WASHINGTON -- The state of Montana has worked particularly hard to ensure that its elected officials are accountable to the people, rather than special interests. It largely banned both corporate donations and also large contributions from individuals, in order to ensure that politicians are not too indebted to anyone, and judicial candidates are all nonpartisan.
But Montana's system is being dismantled by the Supreme Court's 2010 Citizens United ruling, which opened the doors to corporate influence in the political system. In June, the high court struck down Montana's century-old limits on corporations spending on behalf of candidates in political campaigns. Last week, the Ninth Circuit decided that the state's system of nonpartisan judicial elections was unconstitutional, paving the way for political parties to make endorsements. Both decisions cited the precedent set in Citizens United.
Justice James Nelson currently sits on Montana's Supreme Court. He is retiring when his term expires at the end of the year, after serving nearly 20 years on the bench. And in an interview with The Huffington Post, he expressed concern over the direction that Montana's political system was taking due to Citizens United.
"Citizens United changes the calculus because notwithstanding what the Supreme Court said, corporations, special interests and super PACS, can drown out the voice of people who don't have the money," Nelson said, stressing that he was expressing his personal opinions and not those of the court. "You're seeing that right now in Montana. You don't see many TV ads for local candidates."

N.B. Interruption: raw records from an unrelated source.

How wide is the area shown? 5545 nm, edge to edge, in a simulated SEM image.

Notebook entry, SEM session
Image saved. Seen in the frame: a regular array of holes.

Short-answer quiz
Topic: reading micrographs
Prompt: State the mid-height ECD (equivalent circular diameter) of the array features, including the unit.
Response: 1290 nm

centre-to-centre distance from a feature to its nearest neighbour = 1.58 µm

Nelson said he wasn't particularly surprised by the Ninth Circuit's ruling, in light of the precedents set by Citizens United and another case, Republican Party of Minnesota v. White, which ruled that the First Amendment protects judicial candidates who want to express their opinion on political issues.
The Ninth Circuit's decision in Sanders County Republican Central Committee v. Bullock allows political parties and other organizations to make endorsements in judicial races, although judicial candidates still don't have to accept them. They can disavow or deny the backings of these groups.
Indeed, the two candidates running to replace Nelson have both said they will not accept any endorsements, arguing that a state judicial code forbids them from doing so.
Still, Nelson worries that future candidates may not be so upstanding. And even if a candidate turns down an endorsement, organizations are still free to make their preferences known and spend money on behalf of their pick.
"Obviously, if it's a partisan endorsement, some of the public at least will believe that that judge is in agreement with the ideology that endorses him or her," Nelson said. "That may or may not be true, but that's a fine point that will probably be lost on the public."
The Sanders County Republican Committee has not yet endorsed in any judicial races, although it has said that it would like to do so in two contests. The committee did not return a request for comment from The Huffington Post. The Montana Justice Department is expected to appeal the Ninth Circuit's ruling.
In June, Montana Gov. Brian Schweitzer (D) decried the influence of Citizens United in his state, saying that the effects of corporate money were already being felt.
"The ink wasn't even dry when corporate front groups started funneling lots of corporate cash into our legislative races," Schweitzer wrote in a New York Times op-ed. "Many of the backers have remained anonymous by taking advantage of other loopholes in federal law. But it’s easy to figure out who they are: every industry that wants to change the laws so that more profit can be made and more citizens can be shortchanged."
According to a recent analysis by the progressive Center for American Progress, spending on judicial elections has skyrocketed in the past two decades, fueled in large part by donations from corporate interests such as the U.S. Chamber of Commerce. In 1990, candidates for state supreme courts raised around $3 million. In the 2000 race, they raised more than $45 million.
"It all boils down to this: I think that the public -- I don't care whether they're Republicans or Democrats or libertarians or whatever -- wants judges who are independent. Who think independently and are willing to base decisions on the law, and are willing to protect their constitutional rights. That's what the public wants," Nelson said. "Republicans come to court, Democrats come to court. Big businesses come to court. What they all expect is fairness. They want impartial fairness. That's what they should get."
"To the extent that judges are elected to the bench and are there because of an ideology, because they're beholden to some party or special interest," he added, "those judges are not fair and impartial."
CORRECTION: An earlier version of this article stated two men are running to replace Nelson. The two candidates, however, are attorney Ed Sheehy and District Judge Laurie McKinnon.